Lab Exercise #3: Spatial Interpolation: Inverse Distance Weighting and Kriging of Several Datasets including Ozone concentration.

John Doe

Specific Instructions for Tasks 1-4

Task #1: Inverse Distance Weighting by hand

The table below represents x and y coordinates of something called ‘Value’. Estimate the value of the fourth record (indicated by a ‘?’) using inverse distance weighting. Draw a crude scatter plot of the data in the table to the right of the table.

X coord / Y coord / Value
1 / 3 / 11
3 / 5 / 7
2 / 7 / 3
3 / 3 / 8.3
7 / 4 / 9

Now, enter this table into Excel or some text editor and read it in as an ‘event theme’ to ArcView. Convert that shapefile to an Arc/INFO point coverage and do an IDW on that point coverage. How did the output of Grid’s IDW command differ from your simple hand calculation? Explain. It had the possibility to be much more accurate. In arc, I got 8.431223 as the value. But that value was dependent on getting the cursor to the right place.

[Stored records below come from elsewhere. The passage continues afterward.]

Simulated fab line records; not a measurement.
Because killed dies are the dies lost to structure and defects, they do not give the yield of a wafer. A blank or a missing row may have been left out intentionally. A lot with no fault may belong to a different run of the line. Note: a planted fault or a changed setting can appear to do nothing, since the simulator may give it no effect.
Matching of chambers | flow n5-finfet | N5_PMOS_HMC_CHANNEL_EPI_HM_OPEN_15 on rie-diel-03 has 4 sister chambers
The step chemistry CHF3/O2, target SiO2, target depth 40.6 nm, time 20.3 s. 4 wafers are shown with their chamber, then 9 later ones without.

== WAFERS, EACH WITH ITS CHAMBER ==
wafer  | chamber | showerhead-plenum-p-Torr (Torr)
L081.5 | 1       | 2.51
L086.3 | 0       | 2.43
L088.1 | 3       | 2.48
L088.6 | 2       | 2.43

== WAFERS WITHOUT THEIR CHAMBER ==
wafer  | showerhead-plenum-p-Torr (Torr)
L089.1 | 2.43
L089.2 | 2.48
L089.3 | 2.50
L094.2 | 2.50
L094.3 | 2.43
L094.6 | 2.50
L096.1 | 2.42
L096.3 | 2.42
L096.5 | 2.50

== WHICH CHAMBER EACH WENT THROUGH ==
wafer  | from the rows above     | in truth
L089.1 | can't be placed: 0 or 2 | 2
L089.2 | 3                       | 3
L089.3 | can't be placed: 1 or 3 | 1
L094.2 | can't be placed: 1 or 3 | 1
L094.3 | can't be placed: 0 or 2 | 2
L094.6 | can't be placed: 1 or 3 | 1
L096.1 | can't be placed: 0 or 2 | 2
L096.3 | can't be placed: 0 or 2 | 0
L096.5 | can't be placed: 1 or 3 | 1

Task #2: Kriging and IDWing without a ‘truth’ or reference grid

If you look at the Point Attribute table for the point coverage ‘usozonesites’ (usozonesites.pat) you will find that there are numerous attributes. We will work with the attribute: ‘O3apr2oct_’ (don’t forget the underscore ‘_‘at the end). First we will create an interpolated grid of the ‘O3apr2oct_’ values using the Inverse Distance Weighting command. Get into the right workspace and get into Grid. At the Grid prompt type:

Grid: idwozone = IDW(usozonesites, o3apr2oct_,. #, 2, Sample, 11, 1000000, 10000)

Take a look at the grid you created ‘idwozone’ in ArcView. Now create another interpolated filed using the ‘kriging’ command in grid. At the grid prompt type:

Grid: krigozone = kriging(usozonesites, o3apr2oct_,. #, both, varozone, linear, sample, 11, 1000000, 10000)

This command produced three things: 1) a kriged estimate of the ‘3apr2oct_’ attribute of the usozonesites point coverage, 2) A semi-variogram of that attribute of the point coverage, and 3) a variance of the kriged estimate grid. To look at these outputs read the interpolated grid ‘krigozone’ into ArcView. Also read the interpolated grid ‘varozone’ into ArcView. To see the semi-variogram run Arcplot, do a disp 9999, then type semivariogram krigozone.svg. This should display a semi-variogram in the ArcPlot display. Use Snag-it to save this image somewhere (This is shown in figure 1.)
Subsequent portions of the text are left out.